Mexican President Vicente Fox says serious discussions and cooperation between the United States and Mexico, rather than reinforcing the entire border with a fence, is the way to organize orderly migration, while insuring security.

President Bush toured the American Southwest states of Arizona and New Mexico earlier this week to promote and explain what he called his "comprehensive immigration strategy."

The illegal immigration situation in these two states is so serious that the governors have declared statewide emergencies. The U.S. Congress is scheduled to vote on border enforcement legislation soon.

President Bush said those who wantonly violate U.S. immigration laws are going to be turned around and sent home. He said a reinforced border patrol is also needed. But, Mr. Bush is also proposing a temporary guest worker program, which would legally place migrant workers, mostly from Mexico, in key areas of U.S industry and agriculture.

According to his plan, migrant workers could spend up to six years in the United States, before having to return home for at least a year.

In a meeting with foreign correspondents in Mexico City Tuesday, President Fox was careful to emphasize the partnership between the two countries on the issue. He said a fence spanning the entire border, as some Americans have proposed, is not a quick answer to the problem.

"I think it is very important to recall that the United States is a nation of migrants and the strength and the capacity of that nation is expressed on its multi ethnical, multi nation, nationalities that the population has. And walls, or all the kind of Minutes [Minuteman, a private citizen group that was formed to patrol the border themselves in Arizona] won't do the job," said Mr. Fox. "The best way is to have understanding, to have the will to make this partnership successful."

The Mexican leader expressed hope that the U.S. congress will soon make progress on the immigration legislation. But, he reminded the Bush administration that many American jobs are dependent on a growing Mexican demand for American goods.

"We import from the Untied States, or we buy from the United States, more products and services than Italy, Spain, Germany and England put together. This means a lot of jobs in the United States. And, we have to build a common future," he said. "We have to build prosperity together."

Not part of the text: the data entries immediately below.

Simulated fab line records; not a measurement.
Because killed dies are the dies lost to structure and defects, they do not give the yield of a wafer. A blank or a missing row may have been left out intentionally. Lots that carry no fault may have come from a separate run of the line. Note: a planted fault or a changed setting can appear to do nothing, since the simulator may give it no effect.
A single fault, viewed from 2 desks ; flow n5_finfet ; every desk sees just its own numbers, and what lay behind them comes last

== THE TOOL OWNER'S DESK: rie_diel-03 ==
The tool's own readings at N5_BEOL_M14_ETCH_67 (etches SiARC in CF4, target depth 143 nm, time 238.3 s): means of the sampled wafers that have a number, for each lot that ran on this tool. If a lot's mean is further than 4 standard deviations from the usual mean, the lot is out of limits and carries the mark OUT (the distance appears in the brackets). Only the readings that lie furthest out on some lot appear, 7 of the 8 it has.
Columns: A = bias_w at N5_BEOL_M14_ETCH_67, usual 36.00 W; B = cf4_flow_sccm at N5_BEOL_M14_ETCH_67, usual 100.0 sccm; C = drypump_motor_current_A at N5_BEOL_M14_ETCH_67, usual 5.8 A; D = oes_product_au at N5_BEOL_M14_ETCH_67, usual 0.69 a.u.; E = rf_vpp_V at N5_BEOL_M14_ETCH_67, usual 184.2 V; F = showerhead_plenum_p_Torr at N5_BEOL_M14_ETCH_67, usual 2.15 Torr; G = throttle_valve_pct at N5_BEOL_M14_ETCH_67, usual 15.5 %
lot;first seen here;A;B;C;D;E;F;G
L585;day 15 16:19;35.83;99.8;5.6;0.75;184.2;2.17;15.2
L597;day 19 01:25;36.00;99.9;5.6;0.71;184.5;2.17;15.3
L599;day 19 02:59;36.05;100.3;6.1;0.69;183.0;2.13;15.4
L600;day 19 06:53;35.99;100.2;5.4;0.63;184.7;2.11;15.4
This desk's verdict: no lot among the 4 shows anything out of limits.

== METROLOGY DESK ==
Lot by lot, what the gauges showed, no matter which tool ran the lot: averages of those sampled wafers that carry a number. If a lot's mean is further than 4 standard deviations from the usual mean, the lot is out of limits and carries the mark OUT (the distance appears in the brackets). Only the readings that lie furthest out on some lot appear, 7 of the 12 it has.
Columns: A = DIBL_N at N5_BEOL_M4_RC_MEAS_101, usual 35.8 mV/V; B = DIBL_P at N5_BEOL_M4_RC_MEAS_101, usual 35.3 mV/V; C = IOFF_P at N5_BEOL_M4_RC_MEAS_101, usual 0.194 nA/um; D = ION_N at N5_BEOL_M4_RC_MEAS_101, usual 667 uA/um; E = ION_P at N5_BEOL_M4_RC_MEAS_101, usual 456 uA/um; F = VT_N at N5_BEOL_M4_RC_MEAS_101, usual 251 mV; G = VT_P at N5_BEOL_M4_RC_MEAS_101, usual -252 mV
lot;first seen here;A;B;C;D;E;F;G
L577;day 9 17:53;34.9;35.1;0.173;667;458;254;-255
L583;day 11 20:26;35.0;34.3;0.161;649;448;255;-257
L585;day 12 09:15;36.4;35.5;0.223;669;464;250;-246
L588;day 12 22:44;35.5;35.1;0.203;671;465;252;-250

The guest worker program in the United States has been President Fox's main concern in Mexico's historic relations with its northern neighbor. But, negotiations between the two nations was harmed by the 9/11 terrorist attacks on the United States in 2001. And then, talks were again shelved over President Fox's refusal to support the U.S./led war against Iraq in 2003.

Since then, Mexico has steped-up its efforts to cooperate with the United States in the battle against terrorism and drug trafficking along their common border.